A proposed agreement between social partners FNV Bondgenoten and employers’ federations, reached 4 June over reform of the basic retirement pension (AOW) in the Netherlands, will now go to a vote of union membership.

The social plan under consideration calls for the Dutch retirement age to rise from age 65 to 66 in the year 2020, and possibly to 67 in 2025. That would occur only if a national evaluation of higher life expectancy after 2020 warrants it. Workers would still have the option to retire at 65, but they would face a 6.5% reduction in pension benefits. And the lowest-paid workers, and workers who do heavy physical jobs, would be exempt from the rise in the pension age.

FNV Bondgenoten is organizing what is expected to be hotly-debated membership meetings across the country from 21-23 June to discuss the pension reform plan. Union members will vote on the plan between then and 30 June. In early July, the 480,000-member general union will consult leaders of the Dutch national labour center, FNV, if the proposal is accepted.

Bondgenoten President Henk van der Kolk admitted the proposed AOW is a step backwards, but argued it could be a workable solution considering shortfalls in both public and private pension funds and proposals put forward by political parties.

Henk van der Kolk

The agreement came days ahead of the 9 June general elections in the Netherlands, elections in which three of the four political parties campaigned on pension reform that had worse terms than the proposed social agreement between Bondgenoten and employers. In that vote, parliamentary gains by the center-right Liberal Party (VDD) – considered the winner in the vote – and the racist Freedom Party (PVV) will make a Dutch coalition government difficult to put together.

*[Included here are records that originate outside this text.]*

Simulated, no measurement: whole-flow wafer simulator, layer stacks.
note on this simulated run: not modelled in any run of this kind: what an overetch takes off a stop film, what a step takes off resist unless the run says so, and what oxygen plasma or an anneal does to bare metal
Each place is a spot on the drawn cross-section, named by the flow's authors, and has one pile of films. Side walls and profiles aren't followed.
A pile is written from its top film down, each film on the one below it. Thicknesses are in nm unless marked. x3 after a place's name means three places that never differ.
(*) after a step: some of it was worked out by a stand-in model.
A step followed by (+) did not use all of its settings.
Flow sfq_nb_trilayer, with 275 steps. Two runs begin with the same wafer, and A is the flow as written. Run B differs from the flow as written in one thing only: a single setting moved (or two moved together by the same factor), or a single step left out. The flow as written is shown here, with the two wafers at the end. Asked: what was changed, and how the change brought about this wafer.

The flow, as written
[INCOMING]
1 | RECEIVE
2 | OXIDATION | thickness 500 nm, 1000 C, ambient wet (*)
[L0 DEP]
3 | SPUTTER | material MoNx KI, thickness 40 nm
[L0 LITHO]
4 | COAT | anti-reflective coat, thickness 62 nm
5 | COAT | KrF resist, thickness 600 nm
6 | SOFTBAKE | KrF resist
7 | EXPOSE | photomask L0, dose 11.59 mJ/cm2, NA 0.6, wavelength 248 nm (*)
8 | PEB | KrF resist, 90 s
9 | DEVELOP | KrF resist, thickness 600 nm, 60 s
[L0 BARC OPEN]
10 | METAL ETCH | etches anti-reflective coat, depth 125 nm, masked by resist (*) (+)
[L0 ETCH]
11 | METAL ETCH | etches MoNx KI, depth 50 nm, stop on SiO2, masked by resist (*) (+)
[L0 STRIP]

The VDD’s platform consists of an increase in the pension age of two months each year, dating back to 2007, with retirement at 67 proposed for the year 2023. The pre-election agreement cobbled together by the labour-business social partners, which likely will carry much weight with any future coalition government, if accepted, also means Holland has ten years to straighten out financial matters. The proposed reform plan, if moved ahead, would cover both state and private pensions.